A central committee is preparing to officially register three Jewish cemeteries as antiquities in the Ministry of Antiquities’ records, announced Mohamed Mahran, chairman of the Central Department of Jewish Antiquities at the Ministry of Antiquities.
The committee has been preparing a comprehensive report for several days on all the rare and unique monuments and structures in three main Jewish cemeteries for rabbis and Jewish families in the Azarita and Shatebi areas of Alexandria, stated Mahran, who is heading the committee.
In a special statement to Al-Masry Al-Youm, Mahran added that the current meticulous registration requires the selection of unique and rare cemeteries, which include certain structures, and that belong to important Jewish figures or rabbis.
The committee chose about 60 out of thousands of cemeteries as being rare and distinctive compared to the rest. The selected cemeteries will be subject to the Antiquities Protection Law No. 117 of 1983, as amended by Law No. 3 of 2010.
Each cemetery will be photographed from all four sides, data regarding the deceased will be recorded, including the time of burial, and any inscriptions will be translated. A detailed description of the cemetery will also be written in the ministry’s records, according to Mahran.
Most of the Shatebi area cemeteries deserve to be registered on the antiquities list, Mahran added, including temples and villas belonging to 60 most famous Jewish families, such as Jacob Mansha, who built a temple in the area of Manshia and has a street named after him in the Muharram Bey neighborhood.
The committee is preparing its final report on the three Alexandria cemeteries before submitting it to the Standing Committee of Antiquities for final approve of its official registration.

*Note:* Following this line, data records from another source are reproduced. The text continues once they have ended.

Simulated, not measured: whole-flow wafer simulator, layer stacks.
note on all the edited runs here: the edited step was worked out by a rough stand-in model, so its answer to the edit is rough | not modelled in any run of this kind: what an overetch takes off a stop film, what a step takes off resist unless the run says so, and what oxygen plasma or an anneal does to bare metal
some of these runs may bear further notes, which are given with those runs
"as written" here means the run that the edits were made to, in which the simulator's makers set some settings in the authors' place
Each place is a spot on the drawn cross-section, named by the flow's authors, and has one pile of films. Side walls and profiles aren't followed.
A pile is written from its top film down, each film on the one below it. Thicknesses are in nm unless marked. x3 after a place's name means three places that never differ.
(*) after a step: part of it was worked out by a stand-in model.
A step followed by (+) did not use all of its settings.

The three cemeteries, which were built on an area of 15 feddans and date back 170 years ago, contain tens of thousands of graves, Mahran said, revealing that one of the cemeteries contains 20,000 tombstones. Another cemetery is characterized by its beautiful appearance and decorations, containing small temple-like graveyards, he added, pointing out that the cemeteries contain more than 60 famous Jewish families, such as the Mancha and Sawiris families.